Pipeline component for papermill? #497

jlewi · 2018-12-07T19:15:53Z

Would it be useful to have a pipeline component that could run a notebook using papermill?
https://github.com/nteract/papermill

papermill is a system for executing notebooks from Netflix.

jlewi · 2018-12-07T19:16:09Z

/cc @aronchick

gaoning777 · 2018-12-07T19:18:37Z

We already have a notebook sample test using the papermill to parameterize the notebooks.
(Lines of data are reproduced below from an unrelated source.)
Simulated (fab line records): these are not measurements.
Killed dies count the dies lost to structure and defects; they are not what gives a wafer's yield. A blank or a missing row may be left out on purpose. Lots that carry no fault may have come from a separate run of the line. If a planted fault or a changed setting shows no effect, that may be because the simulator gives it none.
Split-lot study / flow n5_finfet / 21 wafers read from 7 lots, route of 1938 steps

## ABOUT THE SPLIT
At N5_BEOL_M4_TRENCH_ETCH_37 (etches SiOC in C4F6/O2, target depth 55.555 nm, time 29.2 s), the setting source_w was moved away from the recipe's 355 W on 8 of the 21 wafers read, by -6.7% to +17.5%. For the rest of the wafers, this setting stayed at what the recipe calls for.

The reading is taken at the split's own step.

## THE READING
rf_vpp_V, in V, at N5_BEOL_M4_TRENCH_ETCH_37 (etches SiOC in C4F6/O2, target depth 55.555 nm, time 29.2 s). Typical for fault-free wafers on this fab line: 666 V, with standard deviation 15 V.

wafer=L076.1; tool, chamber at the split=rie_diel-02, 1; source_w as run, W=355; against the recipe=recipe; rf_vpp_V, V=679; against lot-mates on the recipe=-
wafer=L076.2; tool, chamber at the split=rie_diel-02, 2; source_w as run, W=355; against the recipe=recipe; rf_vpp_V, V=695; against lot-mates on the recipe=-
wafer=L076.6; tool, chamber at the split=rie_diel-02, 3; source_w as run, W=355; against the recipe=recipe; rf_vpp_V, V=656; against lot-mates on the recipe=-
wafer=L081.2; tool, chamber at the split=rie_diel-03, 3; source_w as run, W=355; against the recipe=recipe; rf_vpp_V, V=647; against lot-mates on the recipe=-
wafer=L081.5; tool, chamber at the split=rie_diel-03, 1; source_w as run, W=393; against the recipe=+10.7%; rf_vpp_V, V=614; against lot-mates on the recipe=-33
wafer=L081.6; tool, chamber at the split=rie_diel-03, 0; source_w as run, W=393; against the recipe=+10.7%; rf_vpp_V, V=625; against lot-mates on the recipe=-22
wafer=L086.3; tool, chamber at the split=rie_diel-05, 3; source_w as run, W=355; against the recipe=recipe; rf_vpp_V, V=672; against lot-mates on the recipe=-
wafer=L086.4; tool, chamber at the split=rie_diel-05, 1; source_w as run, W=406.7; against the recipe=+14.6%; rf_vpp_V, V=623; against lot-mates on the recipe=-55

pipelines/test/sample-test/run_test.sh

Line 282 in ad1950b

    
           papermill --prepare-only -p EXPERIMENT_NAME notebook-tfx-test -p OUTPUT_DIR ${RESULTS_GCS_DIR} -p PROJECT_NAME ml-pipeline-test \

I just merged the PR.

aronchick · 2018-12-08T20:25:44Z

I think there's a real opportunity to do some super cool things here - for example -
https://github.com/nteract/papermill

Make the default notebook in Jupyter "parameterizable" via configMap (or other) namespace variables
Collect all statistics in a PV for sharing (don't we also have this problem with TensorBoard/etc)
Executing notebooks (particularly non-distributed ones) using native Kubernetes constructs

Am I talking crazy?

Ark-kun · 2018-12-12T23:22:10Z

I like the idea of launchers.
We have some code in form of command line or container task or notebook or source-code URL.
We can launch that code using different launchers: directly on single node, on CMLE, on Kubeflow etc.

vicaire · 2019-03-26T04:25:05Z

+1

This could be used to generate visualization based on the execution of a notebook.

LeonardAukea · 2019-08-23T17:00:15Z

We are currently using Airflow (utilizing solely theKubernetesPodOperator) to launch jobs with great success. Notebook jobs (Docker+papermill) plays a big role. Now that you guys, support pipelines neatly. I'm actually thinking that we should switch to using kubeflow instead.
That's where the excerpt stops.